Character Clues
Character Analysis
Actions
We don't get a lot of meaningful speeches from Maniac. In fact, he often doesn't say too much at all. He's a man (or boy) of action. Something upsets him? He runs. He wants a friend? He carries her suitcase of books. He wants two little boys to go to school? He kisses a baby buffalo (too bad everyday problems aren't that easy to solve, right?). Yup, Maniac never really has trouble taking action.
And his actions are how we learn about who he is. We learn that living in a fractured household actually hurts him deeply: "little Jeffrey Magee wasn't supposed to be up there on the risers, pointing to his aunt and uncle, bellowing out from the midst of the chorus..." (1.11). That as much as he loves the Beales, he decides that "the right thing was to make sure the Beales didn't get hurt anymore" (21.8-9).

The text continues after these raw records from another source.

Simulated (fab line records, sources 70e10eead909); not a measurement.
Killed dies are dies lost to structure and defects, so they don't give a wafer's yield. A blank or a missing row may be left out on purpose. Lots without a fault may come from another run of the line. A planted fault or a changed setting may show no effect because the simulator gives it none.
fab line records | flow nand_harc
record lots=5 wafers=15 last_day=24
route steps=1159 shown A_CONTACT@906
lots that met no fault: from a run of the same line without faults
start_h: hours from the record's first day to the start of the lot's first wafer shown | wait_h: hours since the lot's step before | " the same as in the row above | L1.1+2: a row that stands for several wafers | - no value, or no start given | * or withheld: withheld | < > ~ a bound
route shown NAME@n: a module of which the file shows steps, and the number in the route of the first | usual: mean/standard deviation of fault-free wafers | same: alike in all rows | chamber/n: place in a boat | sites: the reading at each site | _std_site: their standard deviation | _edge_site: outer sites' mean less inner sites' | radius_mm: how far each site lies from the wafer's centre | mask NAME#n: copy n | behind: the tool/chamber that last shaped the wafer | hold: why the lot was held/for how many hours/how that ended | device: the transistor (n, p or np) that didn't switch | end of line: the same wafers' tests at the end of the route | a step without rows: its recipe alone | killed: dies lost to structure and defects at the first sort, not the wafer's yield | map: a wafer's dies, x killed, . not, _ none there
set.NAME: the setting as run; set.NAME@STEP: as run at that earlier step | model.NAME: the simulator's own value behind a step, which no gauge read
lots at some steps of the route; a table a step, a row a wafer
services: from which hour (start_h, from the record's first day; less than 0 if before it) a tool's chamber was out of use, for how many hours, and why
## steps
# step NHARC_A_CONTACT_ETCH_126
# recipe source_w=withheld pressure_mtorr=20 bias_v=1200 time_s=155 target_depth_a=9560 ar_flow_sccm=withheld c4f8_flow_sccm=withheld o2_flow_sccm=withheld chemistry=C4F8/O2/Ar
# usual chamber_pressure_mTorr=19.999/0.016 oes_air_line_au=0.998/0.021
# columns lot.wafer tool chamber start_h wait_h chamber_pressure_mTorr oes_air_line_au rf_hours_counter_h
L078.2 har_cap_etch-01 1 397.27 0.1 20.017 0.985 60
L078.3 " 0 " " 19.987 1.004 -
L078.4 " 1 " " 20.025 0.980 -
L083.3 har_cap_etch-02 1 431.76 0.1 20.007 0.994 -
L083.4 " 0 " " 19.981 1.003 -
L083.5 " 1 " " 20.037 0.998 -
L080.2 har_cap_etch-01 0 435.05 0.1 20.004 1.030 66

No big speeches here—just a big heart in action.
Family Life
Let's do a little word association. Are you ready? Here we go. First: Beale Family.
Second: McNab house.
We're betting you came up with something like warm, loving, caring, safe for the first. And maybe scary, mean, neglectful, dirty for the second. Maniac's journey shows us two polar opposites of family life, and we learn a lot about the people in each of these families through Maniac's experience of how they treat their sibs and parents. For example, how about we compare Papa McNab's drunken bellowing at the little ones to do their homework with Mrs. Beale's frantic scrubbing of the grafitti off the front of the house so Maniac won't see it?
Yeah. We think you get it.
Props
Walking around with a candy bar hanging out of our mouths sounds pretty good to us, if a little messy. (Don't tell our dentist.) But Mars Bar's chocolate companion tells us more than the fact that he has a sweet tooth. What would you think if you met a kid with a lot of swagger and a chocolate bar hanging out of his mouth? We'd think he's the baddest kid on the block and he knows it. And that's Mars in a (chocolate-covered) nutshell.